Parallel Map-Reduce Pattern
Map-reduce is a common way of solving problems in functional programming. You have a list of items, you iterate through them to process them, and then you take the set and summarize them. We call this map-reduce because the iteration step is mapping values to new values and the summarize step reduces the number of values.
In Raku, map-reduce is a common programming pattern:
my $fibonacci = (1, 1, * + * ... *);
my $double-sum = $fibonacci[^100].grep(*.is-prime).map(* * 2).reduce(* + *);
This creates a Seq
with the sequence
operator. This is the classic Fibonacci sequence. We then take the first 100
elements of Fibonacci, filter out any non-primes, double the primes, and the sum
the values.
That’s a weird operation, but demonstrates the kind of tasks you would perform with the map-reduce pattern. We take a sequence of data (the first 100 elements of the Fibonacci sequence, in this case), we filter the data to keep only the prime numbers, we double the values, and then we add them together to get a final sum.
In this case, the answer is not a difficult calculation and probably
instantaneous, but what if we needed to do that operation for the first 4,000
instead? That will likely take seconds on a typical system today. As the .grep
and .map
must iterate over each value to filter and transform,
there’s no particular reason we have to do those operations sequentially for
every value.1
Raku provides tools that let you parallelize this task in different ways with only a small change. Consider this variation:
my $fibonacci = (1, 1, * + * ... *);
my $double-sum = $fibonacci[^100].race.grep(*.is-prime).map(* * 2).reduce(* + *);
By inserting the .race
at the beginning, we tell Raku to perform the operation
in parallel. It will split the task into parts, run the parts in separate tasks,
which will be scheduled on separate threads. On my system, that operation runs
2-times to 3-times faster than the first.
Raku provides a couple different strategies for parallelizing map-reduce tasks.
-
The
.race
method breaks the operation up to perform the work in batches that are processed concurrently. It does nothing to guarantee that the order of the original items is preserved, though. The items are just returned as the threads finish. -
The
.hyper
method is very similar to.race
, but it guarantees that the order of the items from the original list is preserved. This means processing on later parts of the list will be held up if parts earlier in the list take longer. It is not quite as a efficient, but if you need to preserve the order,.hyper
will guarantee that the order is preserved.
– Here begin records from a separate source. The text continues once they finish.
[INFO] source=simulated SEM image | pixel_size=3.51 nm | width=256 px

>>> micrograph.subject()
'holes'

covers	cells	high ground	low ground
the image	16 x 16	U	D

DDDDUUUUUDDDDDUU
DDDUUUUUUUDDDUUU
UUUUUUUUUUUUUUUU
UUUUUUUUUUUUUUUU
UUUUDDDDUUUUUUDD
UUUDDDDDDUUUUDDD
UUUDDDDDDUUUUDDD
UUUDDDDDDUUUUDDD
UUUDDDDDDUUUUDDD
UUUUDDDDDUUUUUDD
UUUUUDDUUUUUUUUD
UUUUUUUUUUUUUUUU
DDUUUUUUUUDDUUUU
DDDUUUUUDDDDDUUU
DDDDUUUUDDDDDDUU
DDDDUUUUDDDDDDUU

Each of these operations take a :batch
and :degree
parameter in case you
want to customize the way the work is broken up and executed. Raku attempts to
pick reasonable defaults, but tuning these for your particular setup will
probably yield some improvements when you need to eek out even better
performance.
The :degree
option selects how many workers to start. For CPU bound work, it
is generally best to pick a number equal to the number of CPU cores available.
There’s no reason to go higher because you’ll never run more than that many jobs
at once in such a case. However, if the work involves waiting on the disk or
network, it’s very likely your code will be paused for milliseconds or longer
waiting for IO. In those cases, it can be wise to increase :degree
to several
times the number of CPUs to account for the wait time.
The :batch
option decides how to break the work up. A large number is useful
when the work to be done is fast. This will keep your throughput high. A small
number, even down to 1, is reasonable when the work is long or you want to get
each result as soon as you can.
So, with that in mind, we could further tune the work above like this:
my $fibonacci = (1, 1, * + * ... *);
my $double-sum = $fibonacci[^4000].race(:batch(1000), :4degree).grep(*.is-prime).map(* * 2).reduce(* + *);
In this case, tuning doesn’t make a large difference on my 4-core laptop, but when there are more than 4 cores on your system, it is likely that tuning will help some.
So, any time you have a task where you need to iterate through items and operate
on them and have CPU time to spare to speed them up, consider employing .hyper
or .race
in your code.
Cheers.
-
Raku does some amount of optimization already for this operation. For example, it does not perform a separate loop for
.grep
and.map
. These operations will be chained together in a sequence so there’s essentially only a single iteration being performed. ↩︎